Market review for 12 – 16.12, 2011
Last week the US dollar was in a high demand in the market, which allowed the U.S. currency to strengthen against its major competitors. In particular: on Monday the U.S. dollar strengthened against the most major currencies together with the increased demand for safety assets. Moreover, another reason supported that outgrowth due to the expectations of tomorrow’s negative report on Germany’s investor confidence. That report could have shown the reduction in investors’ confidence in European economy, which in turn was supposed to result in increased demand for safe-haven currencies, like US Dollar and Japanese Yen. On Tuesday the positive trading dynamics of greenback set due to market participations’ anticipations of the EFSF auction. The market participants expected negative sales in connection of the possible reduction by Standard & Poor’s agency the highest rating of the leading EU countries. Day after the FOMC meeting, on Wednesday the American dollar accelerated its bullish trend against major currencies .The Federal Reserve, despite the optimistic assessment of the American economy, also noted the ” significant hidden risks.”At the end of the week the dollar had support due to negative dynamics of U.S. stock markets against the background of the announcement of rating agency Fitch, which placed ratings of Belgium, Spain, Slovenia and Italy to the list for review.

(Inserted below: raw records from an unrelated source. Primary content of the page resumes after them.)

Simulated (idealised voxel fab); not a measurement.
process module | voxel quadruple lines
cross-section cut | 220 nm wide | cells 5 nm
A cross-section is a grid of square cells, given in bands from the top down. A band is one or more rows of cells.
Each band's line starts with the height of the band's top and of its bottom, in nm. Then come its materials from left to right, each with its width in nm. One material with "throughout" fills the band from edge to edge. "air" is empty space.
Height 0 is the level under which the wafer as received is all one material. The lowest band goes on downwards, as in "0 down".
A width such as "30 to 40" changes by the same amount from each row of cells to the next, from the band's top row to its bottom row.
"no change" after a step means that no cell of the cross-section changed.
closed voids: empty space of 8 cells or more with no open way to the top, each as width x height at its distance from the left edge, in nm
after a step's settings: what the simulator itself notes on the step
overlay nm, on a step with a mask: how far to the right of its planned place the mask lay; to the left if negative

The Euro started out its last week with a sharp move lower against the most major currencies in anticipation of auction of Italy’s government bonds. The expectations were negative amid spread fears of the debt crisis in EU countries. Also, the pressure on the Euro currency had to do with investors’ concerns about the potential consequences from the disagreement between the UK and EU leaders’ arrangements on the last Friday’s summit. The EUR/USD pair suffered big drop to $1.3182 at the end of the European trading session. On Tuesday, the Credit rating agencies continued to criticize the results of the European summit and reinforced worries that the agreement would not be sufficient to contain the EU debt crisis .The report of the German institute ZEW, which recorded a growth of business confidence of the largest euro zone economy and the EU as a whole in the first over the past 10 months, positively supported the dynamics of trading of the Euro currency and the EUR/USD showed its daily high at $1.3235 level. On Wednesday the European countries were preparing to sell bonds on the background of the deteriorating situation of the debt crisis in the EU region. The EUR/USD pair consolidated at $1.3030 level during the Asian trading session. At the auction, despite the high demand for Italian bonds, the average yield was 6.47% vs. 6.29 for a similar previous release. The EUR/USD couple dropped under the $1.3000 mark at end of the European session against the persistence of concerns about worsening debt crisis in EU. Thursday’s Asian trading session, especially its second part, showed us the outgrowth of the Euro currency. The EUR/USD pair rose on the positive anticipations of the Spain government bonds auction and had rallied to its session’s highs of $1.3034 level at the end of the session. However, the resistance of this level proved futile and the couple pulled back down to test the $1.2960 support level. The result of Spain bond’s auction had a positive effect for Euro currency. In details, today Spain sold its bonds for 6.03 billion euro versus planned 3.5 billion euro. The EUR/USD had a sharp snapback recovering from its daily lows to the highs of previous session. Indeed, the European session was quite volatile for the EUR/USD couple. All in all, At the end of the week the EUR / USD lost 2.5%
Increase in the dollar against the British pound was limited to an increase in demand for sterling as a relatively safe asset. The losses of GBP/USD amounted only to 1.0%.There were also other factors which supported English currency during the previous week. On Tuesday, the pound rose to its daily highs around $1.5620 area after the Royal Institute announced that the RICSS’s house price balance index in Britain rose in November to – 17% amid rising demand versus – 24% in October and forecasted -25% .Wednesday’s trading sessions were supported by published data on the labor market in the UK, which showed that in November unemployment rate remained at 5.0% .
During Thursday’s sessions, the Swiss franc rose against all major currencies amid expectations of the decision of the Swiss central bank. It was expected that the SNB would refrain from weakening the CHF currency. The Franc rose against the US dollar and the Euro after the Swiss National Bank left the “anchor” of the national currency to the Euro at the same level.
The Australian dollar fell in trading on Wednesday and matched parity with U.S. dollar. Again, the reason was because of the increased nervousness of market participants due to the European debt crisis.
Gold prices experienced negative dynamics during the previous week and closed at $1598 level mark on Friday.
World oil prices fell sharply on Wednesday. For the first time since 2008 the Organization of the Petroleum Exporting Countries (OPEC) at the meeting on 14 December decided to raise quotas for hydrocarbons production. In details, OPEC decided to increase the quota for the production from 24.845 million bpd to 30 million barrels / day. The WTI oil futures fell by more than five dollars and closed below $95 a barrel.